Jennifer, age 20, invests $5,000 in a Roth IRA with an average return rate of 8%.  She does nothing else; she simply leaves it alone.  At age 65, that initial investment will now be worth $160,000 à a nice chunk of change for retirement.  

·         Investment = $5,000

·         Time = 45 years

·         Total at retirement = $160,000


If Jennifer waited until she was 39 to invest that $5,000 in a Roth IRA with the same return rate of 8%, the investment would only grow to $40,000.

·         Investment = $5,000

·         Time = 26 years

·         Total at retirement = $40,000


Starting early was the key!  Even better, if Jennifer can start early and make an investment of $5,000 every year, the growth is huge!  $5,000 each year will grow to more than $1.93 million.

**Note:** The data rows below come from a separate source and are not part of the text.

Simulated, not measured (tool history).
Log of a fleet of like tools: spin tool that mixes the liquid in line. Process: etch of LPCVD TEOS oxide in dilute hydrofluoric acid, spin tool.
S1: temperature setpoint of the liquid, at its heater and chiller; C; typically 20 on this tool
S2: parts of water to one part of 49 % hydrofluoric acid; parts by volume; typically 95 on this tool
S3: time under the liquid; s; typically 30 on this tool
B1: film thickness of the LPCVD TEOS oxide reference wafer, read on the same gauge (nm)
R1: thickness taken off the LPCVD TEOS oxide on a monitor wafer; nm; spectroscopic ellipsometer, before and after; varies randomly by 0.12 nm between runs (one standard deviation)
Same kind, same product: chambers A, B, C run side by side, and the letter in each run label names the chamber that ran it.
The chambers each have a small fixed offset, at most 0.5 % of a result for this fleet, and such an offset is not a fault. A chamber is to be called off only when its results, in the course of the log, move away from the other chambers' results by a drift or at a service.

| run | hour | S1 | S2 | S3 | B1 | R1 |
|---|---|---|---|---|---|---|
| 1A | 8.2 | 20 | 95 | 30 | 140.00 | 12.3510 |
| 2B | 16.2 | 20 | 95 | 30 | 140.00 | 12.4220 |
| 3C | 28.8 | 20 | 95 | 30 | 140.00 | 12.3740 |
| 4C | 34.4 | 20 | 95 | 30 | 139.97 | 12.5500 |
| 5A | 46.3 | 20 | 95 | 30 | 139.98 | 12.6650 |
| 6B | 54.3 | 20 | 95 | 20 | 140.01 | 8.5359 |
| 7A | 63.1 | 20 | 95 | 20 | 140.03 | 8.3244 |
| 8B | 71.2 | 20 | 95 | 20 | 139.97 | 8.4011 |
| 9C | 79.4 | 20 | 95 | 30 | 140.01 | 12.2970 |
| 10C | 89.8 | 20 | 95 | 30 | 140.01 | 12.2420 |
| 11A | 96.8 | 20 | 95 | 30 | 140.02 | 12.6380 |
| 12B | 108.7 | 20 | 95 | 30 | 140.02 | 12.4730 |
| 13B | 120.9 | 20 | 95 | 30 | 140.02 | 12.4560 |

·         Investment = $5,000 per year (over time, $225,000)

·         Time = 45 years

·         Total at retirement = $1,932,528


There are many compound interest calculators online.  Here’s an example where you can set your own investment amounts, whether it’s a one-time investment or monthly saving.  I ran the numbers on a small savings of $20 per month at 3% interest (something like a money market account).

·         Investment = $20 per month

·         Time = 15 years

·         Total = $4,593


How can you use the magic of compound interest?  Start saving now, even if it’s just a small amount.  Don’t touch the money and let time work for you.